Google Searches for Style.
People wearing Google’s glasses are transported to a strange new world in which the Internet is always in their line of sight. But for people looking at the people wearing those glasses, the view is even stranger — someone wearing a computer processor, a battery and a tiny screen on her face. As
Google and other companies begin to build wearable technology like glasses and watches, an industry not known for its fashion sense is facing a new challenge — how to be stylish. Design has always been important to technology, with products like Apple’s becoming fashion statements, but designing hardware that people will wear like jewelry is an entirely different task.
In a sign of how acute the challenge is for Google, the company is negotiating with Warby Parker, an e-commerce start-up company that sells trendy eyeglasses, to help it design more fashionable frames, according to two people briefed on the negotiations who were not authorized to speak publicly because the partnership has not been made official. Google and Warby Parker declined to comment.

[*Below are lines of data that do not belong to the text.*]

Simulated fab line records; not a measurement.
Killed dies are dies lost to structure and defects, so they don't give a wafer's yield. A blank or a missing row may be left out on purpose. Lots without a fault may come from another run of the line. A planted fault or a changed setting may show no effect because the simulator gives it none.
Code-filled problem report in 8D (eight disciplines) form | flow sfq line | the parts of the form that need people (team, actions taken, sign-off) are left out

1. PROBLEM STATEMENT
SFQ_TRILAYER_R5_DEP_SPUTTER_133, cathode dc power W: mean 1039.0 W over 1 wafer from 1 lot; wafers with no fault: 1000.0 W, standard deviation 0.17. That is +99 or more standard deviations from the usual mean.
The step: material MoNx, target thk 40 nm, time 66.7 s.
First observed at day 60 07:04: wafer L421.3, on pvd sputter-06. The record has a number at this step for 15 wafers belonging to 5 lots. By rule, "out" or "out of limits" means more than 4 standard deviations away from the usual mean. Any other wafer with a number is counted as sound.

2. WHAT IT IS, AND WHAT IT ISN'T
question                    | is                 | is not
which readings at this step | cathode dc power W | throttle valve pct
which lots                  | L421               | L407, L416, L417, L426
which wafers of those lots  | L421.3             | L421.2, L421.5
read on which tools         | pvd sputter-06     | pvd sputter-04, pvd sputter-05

They join other companies that are grappling with these design challenges, including big companies like Apple, Nike and Jawbone and smaller ones like Pebble, MetaWatch and Misfit Wearables.
Jawbone’s health-tracking wristband, Up, for instance, was designed by Yves Behar, the company’s chief creative officer and a well-known designer who has worked with fashion and furniture companies. Apple, which is said to be making a smart watch, has assigned some of its top designers to make curved glass that is comfortable and aesthetically appealing.
On Wednesday, Google began accepting applications to choose a small group of people to buy an early version of the glasses, called Google Glass. It hopes to sell Glass to the broader public this year, according to two people briefed on the plans.
The frames do not have lenses, though Google is experimenting with adding sunglass or prescription lenses in some versions. They have a tiny screen that appears much bigger from the wearer’s perspective than it does on the frame. Glass wearers can take pictures or record video without using their hands, send the images to friends or post them online, see walking directions, search the Web by voice command and view language translations.
The glasses reach the Internet through Wi-Fi or Bluetooth, which connects to the wireless service on a user’s cellphone. The glasses respond when a user speaks, touches the frame or moves the head.
For Google, the glasses are a major step toward its dream of what is known as ubiquitous computing — the idea that computers and the Internet will be accessible anywhere and we can ask them to do things without lifting a finger.
The glasses will eventually incorporate several Google products, which could become more useful when they are in front of a user’s eyes rather than on a phone or a computer screen.
For instance, the latest version of the glasses can provide walking and hiking directions from Google Maps, alerts from Google Now about a coming meeting or a traffic jam, and video chats from Google Hangouts.
In a video released on Wednesday, Google offered ideas about what to do with the glasses. A ballerina could record and stream live video behind the scenes and onstage; a tourist in Thailand could ask Google to translate the word “delicious” while eating noodles on a boat; or a family could video chat over a long distance with a relative on her birthday.
Other seemingly far-fetched uses are not far off. The glasses could be used to play an augmented reality game in which the real world was annotated with virtual information. Google has such a smartphone app, called Ingress. Users could photograph an object or building and the glasses could identify it, something that is already possible using Google on phones and computers.
Though Google warns of technical bumps as people use the glasses, it has already solved many of the technical challenges. The biggest obstacle now is getting people to use them.
Though Google employees have been spotted wearing them in the San Francisco Bay Area, they receive strange looks, for example, from a bartender who made fun of his Glass-wearing patrons.
Privacy advocates worry about a day when people wearing glasses could use facial recognition to identify strangers on the street or surreptitiously record and broadcast conversations. On a more mundane level, rude behavior like checking e-mail during conversations would become much easier to hide.